I’m on my way to get groceries for
our family dinner tomorrow—but I want to pause, hold off the
holiday hurrying for a few minutes.
I make the sign of the cross with
holy water, then settle in a back pew to
kneel in the warm light of the church,
to see the altar and, above it, the beautiful
wooden cross with the figure of
Jesus. I take in the flickering candle in
the sanctuary lamp, the statues and
the high ceiling, and think about all the
prayers that have been prayed here.
I breathe in God’s grace and peace
that live here. I think of a quote from
Douglas Steere, one of the great Quakers
of the 20th century: “To pray is to
pay attention to the deepest thing we
know.”
I soon become aware of quiet, but
busy, movement up at the altar. A
woman is bending, stretching, reaching
her hands and smoothing the altar
cloth. And I think: How nice it is to see
one of the altar society ladies tending
to the details of keeping things so pretty
and neat in our church.
As I pray, the woman at the altar
becomes a part of my prayers. It seems
that somehow we are in this together,
sharing this space, sharing our faith—and that her work is as much a prayer
as mine.
She gives a last little pat to the altar—a loving, gentle touch—and now here
she is, walking down the center aisle
toward me, carrying a plastic grocery
bag. I nod at her and smile, and she
smiles, too. Then she stops and sets
the bag on the pew in front of me. As
I kneel here, with my elbows resting on
the back of the pew, it’s as if she has
placed this bag right before me like a little
offering, a gift.
“I was measuring the altar,” she tells
me in a confiding way, as if she is proud
and happy to explain. She opens the
bag and I see a yellow tape measure
nestled atop white fabric.
“I’m making an altar cloth,” she says.
“And I needed to be sure of the size
before I finished stitching it. The corners
are the hardest.”
She lifts out a portion of the cloth to
show me. “I had to baste it first and
then try it on the altar.”
The woman is petite, with curly gray
hair. She’s wearing a thin, worn black
jacket over a striped cotton dress. She
tells me she’s made a green altar cloth—it’s presently on the altar. And she’s
made a purple one which will soon be
put on for Advent. And now Father
wants her to make this white one for
Christmas.
She gathers up a handful of fabric
and makes a tight fist. Then she releases
it, saying, “See, it’s wrinkle-free.”
I reach into the bag. The fabric feels
soft and silky yet substantial. It’s
weighty, too, as if it is worthy of the
important role it will play in the life of
our church, at the very heart of our
worship celebration.
The woman walks away, a bent figure
with a slight limp, as if from years
huddled over a sewing machine, and
with maybe a touch of arthritis, as well.

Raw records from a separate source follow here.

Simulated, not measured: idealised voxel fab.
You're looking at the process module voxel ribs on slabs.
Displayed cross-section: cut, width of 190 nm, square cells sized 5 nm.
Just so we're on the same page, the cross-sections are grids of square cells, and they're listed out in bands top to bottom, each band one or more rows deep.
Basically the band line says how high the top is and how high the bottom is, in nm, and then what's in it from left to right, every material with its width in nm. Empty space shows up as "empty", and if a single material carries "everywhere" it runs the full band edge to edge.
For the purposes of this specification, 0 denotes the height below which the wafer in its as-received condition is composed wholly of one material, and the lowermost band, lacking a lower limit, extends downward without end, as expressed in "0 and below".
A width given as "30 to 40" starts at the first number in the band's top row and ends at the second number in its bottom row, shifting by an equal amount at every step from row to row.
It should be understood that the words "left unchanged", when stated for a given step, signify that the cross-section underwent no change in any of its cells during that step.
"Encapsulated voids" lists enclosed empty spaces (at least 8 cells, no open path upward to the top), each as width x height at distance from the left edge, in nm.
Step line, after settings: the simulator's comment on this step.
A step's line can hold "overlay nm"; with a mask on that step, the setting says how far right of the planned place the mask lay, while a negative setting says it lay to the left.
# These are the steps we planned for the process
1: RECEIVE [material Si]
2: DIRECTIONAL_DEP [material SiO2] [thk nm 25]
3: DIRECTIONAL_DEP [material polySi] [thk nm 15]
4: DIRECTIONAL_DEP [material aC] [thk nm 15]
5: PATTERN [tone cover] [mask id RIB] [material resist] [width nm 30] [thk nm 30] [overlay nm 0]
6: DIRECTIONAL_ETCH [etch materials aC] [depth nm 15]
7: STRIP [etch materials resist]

The plastic bag rustles with her movement.
She steps down the center aisle
lightly, happily, as if joy is inside of
her, love is in the bag. I have a sense
that holiness glows and grows there.
In the afternoon sunlight, she is a
holy woman in the tradition of the
Old Testament “skillful women” whose
spirits were willing, whose hearts
moved them to use the skill of their
hands on the articles Moses told them
God had commanded be made for their
holy place of worship (Exodus 35:20-35).
As the days of December fly by, during
times of tiredness when I lose a little of
my Christmas spirit or when I hear
others complaining of holiday stress, I
remember the seamstress in church.
She was preparing the way for Jesus
with such joyful devotion. Every careful
stitch she made was an act of love,
a whisper of welcome to Jesus.
St. Augustine says: “To prepare the way means to pray well”—and while
there are many paths of prayer, according
to the Catechism of the Catholic
Church (#2672), in essence, God’s love
is the source of all prayer. When we
pray, we draw everything into this love
“by which we are loved in Christ and
which enables us to respond to him
by loving as he has loved us” (#2658).
I think about this when someone
has given me a bear hug, someone so
happy to see me, so spilling over with
love, that the hug seemed huge, more
than itself even, a part of something
majestic and beautiful. Surely I was
being drawn into the love in which we
are loved in Christ, and surely the person
giving me the hug was loving in the
generous way that Christ loves us.
Our lives are holy: All human experience
is made holy through the mystery
of the Incarnation. The love of
Jesus, alive in each of us, helps us to
reach out and gather everyone, and all
that we do, into this love. When we
respond in this way, we, too, are drawn
in, and we become more aware of the
love as it grows. We feel ourselves part
of a widening embrace of responsive
love.
SPONSORED LINKS
Waiting in Anticipation
In Advent, we sing at Mass, “O Come,
O Come, Emmanuel.” Sometimes, we
might sing it in a wishful or wistful or
quiet way—but still, we are inviting
Jesus to come to us.
Carmelite nun and poet Jessica
Powers wrote: “Come is the love song
of our race and Come our basic word of
individual wooing.” It is our call for
God’s presence in our lives, our hope for
Jesus to be born anew in each of our
hearts.
After the people heard John the Baptist
preach, they were “filled with expectation,
and all were asking in their
hearts whether John might be the Messiah”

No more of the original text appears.